Every so often in the name of fashion research I like to check out the odd nightclub to see what is trending. Back in the early 1980’s the New York City gay nightclub scene heavily influenced Madonnas image and musical style which later filtered to the masses. Many of the most ICONIC cutting edge fashions we are familiar with today first originated in various clubs across the world. 

In short – if you want to be ahead of the fashion curve it makes sense to get out every now and again to see what looks are on the verge of emerging. Many well known designers such as Jean Paul Gaultier, Marc Jacobs, Anna Sui, Betsy Johnson and Halston have made it publicly known that their collections have been inspired by the nightlife. 

Last night I had the pleasure of attending Hollowseve at the Rain Ultraclub located on Water Street in Vancouver BC. Kamantha Naidoo, otherwise known as the Health Babe was one of the event organizers. 

Cultural critics often complain about the commercialization of Halloween. They are quick to point out that the popular aesthetic of Halloween has evolved from scary to a surreal pastiche of mini-skirts, low-cut breast revealing shirts, and skintight cat-suits. In essence, they complain that the commercialization of Halloween has resulted in it becoming overly SEXUALIZED.
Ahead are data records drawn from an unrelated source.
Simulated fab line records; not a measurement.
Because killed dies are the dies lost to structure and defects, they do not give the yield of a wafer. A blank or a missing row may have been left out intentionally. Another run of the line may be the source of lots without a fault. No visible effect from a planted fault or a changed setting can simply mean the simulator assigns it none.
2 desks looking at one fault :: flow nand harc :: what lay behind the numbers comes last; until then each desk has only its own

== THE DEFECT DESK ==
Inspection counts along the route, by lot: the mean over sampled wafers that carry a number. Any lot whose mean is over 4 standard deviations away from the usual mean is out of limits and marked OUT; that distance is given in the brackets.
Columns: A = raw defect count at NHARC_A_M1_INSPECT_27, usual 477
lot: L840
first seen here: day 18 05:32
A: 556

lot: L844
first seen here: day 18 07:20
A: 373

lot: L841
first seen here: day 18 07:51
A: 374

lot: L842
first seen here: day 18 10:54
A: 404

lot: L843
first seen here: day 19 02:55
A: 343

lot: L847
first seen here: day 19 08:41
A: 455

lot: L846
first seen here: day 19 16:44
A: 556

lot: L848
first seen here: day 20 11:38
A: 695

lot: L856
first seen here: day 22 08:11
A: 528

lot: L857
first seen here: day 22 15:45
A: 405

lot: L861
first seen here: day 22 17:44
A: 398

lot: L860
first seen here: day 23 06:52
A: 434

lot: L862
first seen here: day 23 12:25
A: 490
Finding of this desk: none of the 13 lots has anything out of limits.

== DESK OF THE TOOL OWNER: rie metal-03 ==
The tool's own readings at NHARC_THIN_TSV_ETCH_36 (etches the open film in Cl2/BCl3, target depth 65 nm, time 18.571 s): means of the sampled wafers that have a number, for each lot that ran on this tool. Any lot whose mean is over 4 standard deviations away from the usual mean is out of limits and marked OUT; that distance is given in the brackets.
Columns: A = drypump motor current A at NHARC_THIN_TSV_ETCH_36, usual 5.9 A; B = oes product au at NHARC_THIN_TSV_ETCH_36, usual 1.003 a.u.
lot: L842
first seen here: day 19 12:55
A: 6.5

Yes indeed it is true, the popular aesthetic of Halloween has been overly SEXUALIZED. However, it is important to point out that Halloween has become increasingly important from a fashion perspective for a number of reasons. First, Halloween is one of the only nights of the year that permits people to exercise a huge degree of freedom and creativity in their apparel selection. Second, Halloween is one of the only nights of the year that does not necessitate nor prescribe conformity in our apparel selection. Lastly, Halloween is one of the only nights of the year that rewards aesthetic risk-taking. 

I firmly believe that society as a whole would be better off if we rewarded fashion risk-taking and creativity more –  rather that the ubiquitous logo brandishing which has become all too common. I believe that if we were truly free to exercise creative and artistic freedom on a daily basis we would be able to relate to one and other in a more genuine way. 

Last night as I observed the creative apparel selections assembled by the young men and women attending the Hallows Eve event at Rain Ultraclub I felt reassured that the future of fashion was in good hands. Sure, there was the odd catsuit and obligatory breast baring outfit. However, the breasts were eclipsed by free-spirited artistic apparel selections which added to my immense enjoyment of this evening out on the town.